How Google Uses GPUs to Revolutionize Speech, Video, Image Recognition

by Brian Caulfield

That’s it, gamers. You’ve been replaced.

Google has used a new technology called deep learning to build a machine that has mastered 50 classic Atari video games. And you’ve never seen Space Invaders played like this.

Talk about the way it’s meant to be played.

Of course, no one is coming for your GeForce GTX 980.

But the same GPU technologies that power your video games are being used by Google to do things few thought would now be possible, Google Senior Research Fellow Jeff Dean explained Wednesday in a keynote speech at our annual GPU Technology Conference.

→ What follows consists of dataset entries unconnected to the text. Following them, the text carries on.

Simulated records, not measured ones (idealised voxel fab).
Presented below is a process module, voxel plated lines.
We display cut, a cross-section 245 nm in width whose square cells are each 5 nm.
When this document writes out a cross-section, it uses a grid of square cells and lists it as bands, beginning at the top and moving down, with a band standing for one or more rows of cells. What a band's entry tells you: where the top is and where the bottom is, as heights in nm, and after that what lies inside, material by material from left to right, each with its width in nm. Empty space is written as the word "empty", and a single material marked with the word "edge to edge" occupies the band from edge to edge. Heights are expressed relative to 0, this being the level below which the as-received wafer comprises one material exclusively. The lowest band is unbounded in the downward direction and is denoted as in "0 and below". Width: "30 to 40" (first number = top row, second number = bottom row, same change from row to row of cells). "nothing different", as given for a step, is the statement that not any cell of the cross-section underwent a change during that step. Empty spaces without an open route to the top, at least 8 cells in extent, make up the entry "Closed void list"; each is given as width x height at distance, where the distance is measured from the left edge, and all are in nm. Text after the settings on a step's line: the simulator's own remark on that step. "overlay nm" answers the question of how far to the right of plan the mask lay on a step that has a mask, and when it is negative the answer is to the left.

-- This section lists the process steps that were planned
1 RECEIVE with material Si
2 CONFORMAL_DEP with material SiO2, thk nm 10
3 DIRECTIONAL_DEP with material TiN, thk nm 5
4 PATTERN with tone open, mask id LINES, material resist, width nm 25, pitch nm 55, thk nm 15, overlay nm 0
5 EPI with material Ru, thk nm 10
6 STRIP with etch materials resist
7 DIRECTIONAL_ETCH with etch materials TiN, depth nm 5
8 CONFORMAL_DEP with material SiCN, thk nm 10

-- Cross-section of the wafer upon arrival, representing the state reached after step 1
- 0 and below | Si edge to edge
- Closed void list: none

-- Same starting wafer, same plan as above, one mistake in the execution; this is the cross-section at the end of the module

Deep learning gives computers the ability to do things that just a few years ago few thought would soon be possible.
Deep learning gives computers the ability to do things that just a few years ago few thought would soon be possible.

Dean is among a core group of engineers at Google who have built a new generation of technologies that have redefined the infrastructure that underpins the Web.

Now, Dean and his colleagues are pushing into new domains — speech, vision, language modeling, user prediction, and translation — that once seemed only possible in the realm of science fiction. Google’s researchers are even using machines to master classic computer games, like Breakout.

Building Digital ‘Brains’

That work is built on creating neural networks modeled on the human brain. But only roughly. Today’s digital brains resemble human ones no more than airplane wings are inspired by the wings of birds.

“We’re not trying to simulate the brain at a very deep chemical transmitter level, we’re taking very high-level abstractions,” Dean said.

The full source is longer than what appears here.